His first album in a decade -- first since a life-threatening heart attack in 2004 and widespread speculation of his retirement after disappearing from public life -- is a stunning, emotional thrill from start to finish, playing more like a collection of future hits than an album wrapped around a particular theme or sonic approach.
For "The Next Day," Bowie reinvents himself by reinventing, well, himself. The cover of "The Next Day," which is actually the cover of his classic "Heroes" album with a sheet of paper over it, hints at his inspiration -- looking at some of his career's most memorable periods through the lens of the artist and the person he has become. The biggest difference on "The Next Day" is in his lyrics, which have rarely been this introspective or direct.

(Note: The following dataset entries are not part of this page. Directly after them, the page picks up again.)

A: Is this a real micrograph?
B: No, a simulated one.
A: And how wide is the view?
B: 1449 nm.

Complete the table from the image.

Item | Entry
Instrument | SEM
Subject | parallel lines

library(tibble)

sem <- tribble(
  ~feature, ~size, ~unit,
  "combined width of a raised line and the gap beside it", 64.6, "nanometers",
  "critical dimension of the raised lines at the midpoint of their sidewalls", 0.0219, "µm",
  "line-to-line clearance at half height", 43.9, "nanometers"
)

Considering his health issues, Bowie is understandably interested in discussing death. With the haunting ballad "Where Are We Now?," Bowie musically revisits his Berlin period but lyrically confronts the fear of death and the future with the determination to move forward.
Bowie returns to his interest of celebrity and "Fame" with "The Stars (Are Out Tonight)," which sonically sounds like a sequel to "China Girl," and the strutting rocker "(You Will) Set the World on Fire."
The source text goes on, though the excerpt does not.